Disclosure: I have asked this question on MSE (https://math.stackexchange.com/questions/4895621/maximal-sum-of-a-function-such-that-the-sum-is-bounded-on-product-sets) but received no comments in a week. If you know a better suited tag please let me know and I will attach it to the question.
The formal problem is listed below (copied from MSE):
Let $n \in \mathbb{N}$ and $f: [n] \times [n] \to \mathbb{R}$ such that
- $\sum_{x,y \in [n]} f(x,y) = 0$, and
- $\left|\sum_{x \in S, y \in S'} f(x,y) \right|\le 1$ for all $S,S' \subseteq [n]$.
What is the maximum value the expression $$ \sum_{(x,y) \in T} f(x,y) $$ can take for an arbitrary subset $T\subseteq [n]\times [n]$?

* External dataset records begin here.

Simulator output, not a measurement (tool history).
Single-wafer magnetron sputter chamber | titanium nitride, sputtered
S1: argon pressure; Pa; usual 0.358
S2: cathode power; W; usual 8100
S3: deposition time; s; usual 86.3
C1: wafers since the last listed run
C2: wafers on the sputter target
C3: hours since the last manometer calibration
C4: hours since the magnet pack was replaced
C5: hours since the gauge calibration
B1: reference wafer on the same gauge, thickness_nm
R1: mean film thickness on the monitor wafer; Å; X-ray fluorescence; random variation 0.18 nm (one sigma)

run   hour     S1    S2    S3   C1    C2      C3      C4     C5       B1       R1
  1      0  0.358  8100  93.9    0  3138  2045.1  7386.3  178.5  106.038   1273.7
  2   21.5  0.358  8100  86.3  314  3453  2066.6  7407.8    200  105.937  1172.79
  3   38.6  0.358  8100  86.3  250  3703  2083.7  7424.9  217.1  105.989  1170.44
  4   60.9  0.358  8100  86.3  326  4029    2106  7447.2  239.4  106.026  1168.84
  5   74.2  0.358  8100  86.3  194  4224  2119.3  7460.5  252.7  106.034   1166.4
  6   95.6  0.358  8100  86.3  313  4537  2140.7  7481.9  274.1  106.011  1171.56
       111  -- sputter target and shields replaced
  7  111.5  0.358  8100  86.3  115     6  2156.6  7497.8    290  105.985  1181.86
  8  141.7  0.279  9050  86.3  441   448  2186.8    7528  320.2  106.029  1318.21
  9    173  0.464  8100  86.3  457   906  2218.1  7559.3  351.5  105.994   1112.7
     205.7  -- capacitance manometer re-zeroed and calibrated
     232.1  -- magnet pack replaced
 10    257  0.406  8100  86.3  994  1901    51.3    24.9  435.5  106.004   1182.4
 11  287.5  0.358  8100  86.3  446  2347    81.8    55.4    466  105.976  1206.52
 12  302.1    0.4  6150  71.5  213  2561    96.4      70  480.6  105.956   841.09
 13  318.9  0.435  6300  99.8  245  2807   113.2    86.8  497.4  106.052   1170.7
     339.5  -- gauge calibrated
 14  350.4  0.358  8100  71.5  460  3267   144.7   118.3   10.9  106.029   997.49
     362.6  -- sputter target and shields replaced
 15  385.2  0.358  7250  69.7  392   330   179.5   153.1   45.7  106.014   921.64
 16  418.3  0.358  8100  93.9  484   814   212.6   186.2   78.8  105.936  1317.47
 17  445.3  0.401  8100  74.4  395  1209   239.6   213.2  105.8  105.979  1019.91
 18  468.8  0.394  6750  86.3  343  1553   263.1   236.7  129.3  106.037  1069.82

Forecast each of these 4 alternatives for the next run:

My intuition is that the optimal $T$ likely diagonal since it is far from product sets. For $n=1$ the answer is trivially $0$. For $n=2$, it is also easy to see that the answer is $2$, achieved by the function $$ f(x,y) = \begin{cases} 1, x=y \\ -1, x \ne y \end{cases}. $$ and $T = \{(0,0),(1,1)\}$. I also see that the answer is monotone in $n$. The example does not seem to generalize to $n>2$ in a trivial way, and I wasn't able to find good references for this problem. A non-trivial upper-bound would also be useful. Thank you.